Japan's Delicate Balance: Western Allies, Russia
`HOW far we are from Europe!" a character muses in Tolstoy's play "The Powers of Darkness."
To Western-minded Russians of the 19th century, life under a ruler who called himself "Autocrat of all the Russias" seemed unbearably stifling, a legacy of medieval Mongol domination that cut the country off from its European roots and denied its people the liberating, enriching experiences of the Renaissance and the Reformation.
This week, Russia's President Boris Yeltsin came to Munich to join leaders of the seven richest Western democracies at their annual summit. He's not yet a member of the club, but he represents a people who at long last have been freed from autocracy, whether of the czarist or of the Stalinist variety, and have plunged into the confusing, frightening, exhilarating experiment of democracy and a market economy.
I spoke of the seven richest "Western" democracies, but one of them actually is geographically much further east than Russia. That country is, of course, Japan. (The others are Britain, France, Germany, Italy, Canada, and the United States. Collectively, these seven are often known as the Group of Seven, or G-7.)
Politically and economically, Asian Japan is part of the Western lineup, a concept dating back to the days when the communists were the "East," and their democratic opponents the "West."
Japan has been "Western" since defeat in World War II, when it forsook militarism and autocracy and, under American tutelage, adopted the institutions and practices of democracy - universal suffrage, a free press, individual rights.
Some people question whether Japanese democracy is genuine, whether Japanese capitalism is not a monstrous perversion of the spirit of free enterprise. Even more than in Russia's case, they note that Japan has experienced neither the Renaissance nor the Reformation, to say nothing of the Greco-Roman, Judeo-Christian heritage.
Yet the difference between prewar and postwar Japan is as clear and sharp as between night and day. There would have been no Sony or Honda in prewar Japan, no middle-classization of society. Without the energies released by postwar freedoms, neither bureaucrats nor business leaders could have orchestrated Japan's climb into economic superpowerdom.
It's ironic, therefore, that among the Munich summiteers, Japan is widely perceived as the most reluctant to open the club to Moscow.
As an economic superpower, Japan has participated in G-7 economic aid packages for Russia, but it shares some of its partners' fears about Mr. Yeltsin's stability and about how useful money alone can be, given the chaotic state of Russia's economy.

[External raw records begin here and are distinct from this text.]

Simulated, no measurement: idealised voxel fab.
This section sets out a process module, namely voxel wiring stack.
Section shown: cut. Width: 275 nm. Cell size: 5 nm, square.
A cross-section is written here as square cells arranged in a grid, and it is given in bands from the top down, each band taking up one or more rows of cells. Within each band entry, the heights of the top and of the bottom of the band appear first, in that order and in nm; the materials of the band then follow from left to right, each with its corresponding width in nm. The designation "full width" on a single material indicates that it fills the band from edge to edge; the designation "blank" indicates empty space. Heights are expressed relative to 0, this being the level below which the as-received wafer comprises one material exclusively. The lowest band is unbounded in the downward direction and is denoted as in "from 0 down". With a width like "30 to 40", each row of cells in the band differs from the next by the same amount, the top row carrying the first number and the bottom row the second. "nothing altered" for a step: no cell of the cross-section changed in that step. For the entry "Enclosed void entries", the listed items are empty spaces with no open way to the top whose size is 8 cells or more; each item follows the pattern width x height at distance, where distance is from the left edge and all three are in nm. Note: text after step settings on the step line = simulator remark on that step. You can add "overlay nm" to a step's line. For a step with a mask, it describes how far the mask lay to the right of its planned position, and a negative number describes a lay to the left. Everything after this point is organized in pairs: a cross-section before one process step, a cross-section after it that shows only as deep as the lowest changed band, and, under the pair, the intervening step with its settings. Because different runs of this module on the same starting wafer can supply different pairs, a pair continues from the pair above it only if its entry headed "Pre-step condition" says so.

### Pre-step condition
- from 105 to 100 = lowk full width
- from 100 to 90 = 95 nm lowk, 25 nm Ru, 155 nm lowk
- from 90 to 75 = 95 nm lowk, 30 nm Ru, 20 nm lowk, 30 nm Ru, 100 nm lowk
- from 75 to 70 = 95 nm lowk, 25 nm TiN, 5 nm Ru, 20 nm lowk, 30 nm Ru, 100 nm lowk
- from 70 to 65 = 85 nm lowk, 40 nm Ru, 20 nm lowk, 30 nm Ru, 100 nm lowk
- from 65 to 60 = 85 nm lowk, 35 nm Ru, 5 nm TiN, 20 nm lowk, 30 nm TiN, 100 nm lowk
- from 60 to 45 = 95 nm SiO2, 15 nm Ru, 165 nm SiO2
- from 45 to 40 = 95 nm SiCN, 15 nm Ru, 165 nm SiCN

A more important factor is Tokyo's territorial claim on four islands off Hokkaido seized by the Soviets at the end of World War II.
As long as the cold war continued, Japan got general Western support for this claim, even though Europeans who had lost far more territory to Moscow than Japan - Germany or Poland, for instance - accepted the permanence of post-World War II boundaries.
But today, when the Western nations as a whole, including Japan, are critically interested in the question of what it will take to ensure the solidification of democracy and a market economy in Russia, Tokyo seems out of step in pressing its territorial claims.
No G-7 member says these claims are unjustified. But there's a strong feeling that Tokyo's priorities are wrong, that the return of four small islands with a total population under 20,000 should not take precedence over preventing the collapse of the Russian economy and the survival of the democratic experiment.
Yeltsin is coming to Tokyo in September to discuss the territorial issue, and his sharp rejoinder to Japanese efforts to involve the G-7 was that this is purely a bilateral matter.
Indeed, it would seem that, in an age of dangerously rising nationalisms all around the vast perimeter of the former Soviet Union, the more Japan tries to enlist its partners on its behalf, the greater the risk of rousing or exacerbating other territorial demons.
So then, what are the Japanese to do. Give up their claims? No, but surely Tokyo can see that a common appreciation and enjoyment of what used to be called "Western values" - democracy, individual rights, economic freedoms - is a far better basis for a mutually beneficial relationship with a close geographic neighbor than dealing with an autocratic non-Western regime as it did for so many years - even if this means some delay in settling emotion-rousing territorial issues.